He kept striving to soothe the consciences of believers who were afraid of their own weaknesses and failings. One day, the companion Hanzalah al-Usaydî met Abû Bakr and confessed to him that he was convinced of his own deep hypocrisy because he felt divided between contradictory feelings: in the Prophet’s presence, he almost saw paradise and hell, but when he was away from him, his wife and children and his affairs caused him to forget. Abû Bakr in his turn admitted that he experienced similar tensions. They both went to the Prophet to question him about the seemingly dismal state of their spirituality. Hanzalah explained the nature of his doubts and Muhammad answered: “By He who holds my soul in His hands, if you were able to remain in the [spiritual] state in which you are when in my company, and remember God permanently, the angels would shake your hands in your beds and along your paths. But it is not so, Hanzalah: there is a time for this [devotion, remembrance] and a time for that [rest, amusement].”[v] Their situation therefore had nothing to do with hypocrisy: it was merely the reality of human nature, that remembers and forgets, and that needs to remember precisely because it forgets; because human beings are not angels.

In other circumstances, he would surprise them by stating that the sincerity of a prayer, a charity or an act of worship found expression at the very heart of their most human needs, in the humble acknowledgement of their humanity: “Enjoining good is charity, forbidding evil is charity. In having sexual intercourse with your spouses there is charity.” The companions, surprised, asked: “O Messenger of God, when one of us satisfies his (sexual) desire, does he also get a reward?” Muhammad replied: “Tell me, if one of you had had illicit intercourse, would he not have committed a sin? That is why he is rewarded for having lawful intercourse.”[vi] He thus invited them to deny or despise nothing in their humanity and taught them that the core of the matter was achieving self-control. Spirituality means both accepting and mastering one’s instincts: living one’s natural desires in the light of one’s principles is a prayer. It is never a misdeed, nor is it hypocrisy.

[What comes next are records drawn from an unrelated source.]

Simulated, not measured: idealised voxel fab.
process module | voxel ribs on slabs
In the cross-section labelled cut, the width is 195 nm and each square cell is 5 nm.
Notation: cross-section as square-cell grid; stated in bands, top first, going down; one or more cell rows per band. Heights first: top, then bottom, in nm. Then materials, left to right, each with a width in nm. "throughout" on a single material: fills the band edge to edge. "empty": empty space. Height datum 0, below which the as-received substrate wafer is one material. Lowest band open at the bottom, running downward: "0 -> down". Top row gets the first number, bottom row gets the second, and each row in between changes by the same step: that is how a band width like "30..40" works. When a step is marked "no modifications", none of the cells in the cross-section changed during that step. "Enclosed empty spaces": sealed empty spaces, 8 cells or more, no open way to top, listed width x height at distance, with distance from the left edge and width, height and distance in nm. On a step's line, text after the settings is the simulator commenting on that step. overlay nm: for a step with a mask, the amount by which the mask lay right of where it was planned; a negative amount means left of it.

The Prophet hated to let his companions nurture a pointless feeling of guilt. He kept telling them that they must never stop conversing with the One, the Most Kind, the Most Merciful who welcomes everyone in His grace and benevolence and who loves the sincerity of hearts that regret and return to Him. This is the profound meaning of “at-tawbah” offered to every conscience: “sincerely returning to God” after a slip, a mistake, a sin. God loves that sincere return to Him and He forgives and purifies. The Prophet himself exemplified that in many circumstances. Once, a Bedouin came and urinated in the mosque: the companions rushed on him and wanted to beat him up. The Prophet stopped them and said: “Leave him alone, and just throw a bucketful of water on his urine. God has only sent you to make obligations easy, and not to make them difficult.”[vii] Again, `Aishah reports that once, a man came to the Prophet and told him: “I am lost!” The Prophet asked: “Why?” The man confessed: “I had intercourse with my wife during the fasting hours of Ramadan.” Muhammad answered: “Give charity!” The man replied: “I own nothing!” Then he sat down at a short distance from the Prophet. Some time later, a man arrived, bringing a dish of food.[viii] The Prophet called out: “Where is the man who is lost?” “Here”, he answered. Muhammad told him: “Take this food and give it away in charity.” “To one poorer than myself? My family has nothing to eat!” “Well then, eat it yourselves”, the Prophet replied with a smile.[ix] That gentleness and kindness were the very essence of his teaching. He kept saying: “God is gentle (Rafîq) and he loves gentleness (ar-rifq) in everything.”[x] He also said: “He gives for gentleness what He does not give for violence or anything else.”[xi] He declared to one of his companions: “There are in you two qualities that God loves: clemency (al-hilm) and forbearance [nobleness, tolerance] (al-anâ).[xii] He invited all his companions to that constant effort of gentleness and forgiveness: “If you hear about your brother something of which you disapprove, seek from one to seventy excuses for him. If you cannot find any, convince yourselves that it is an excuse you do not know.”[xiii]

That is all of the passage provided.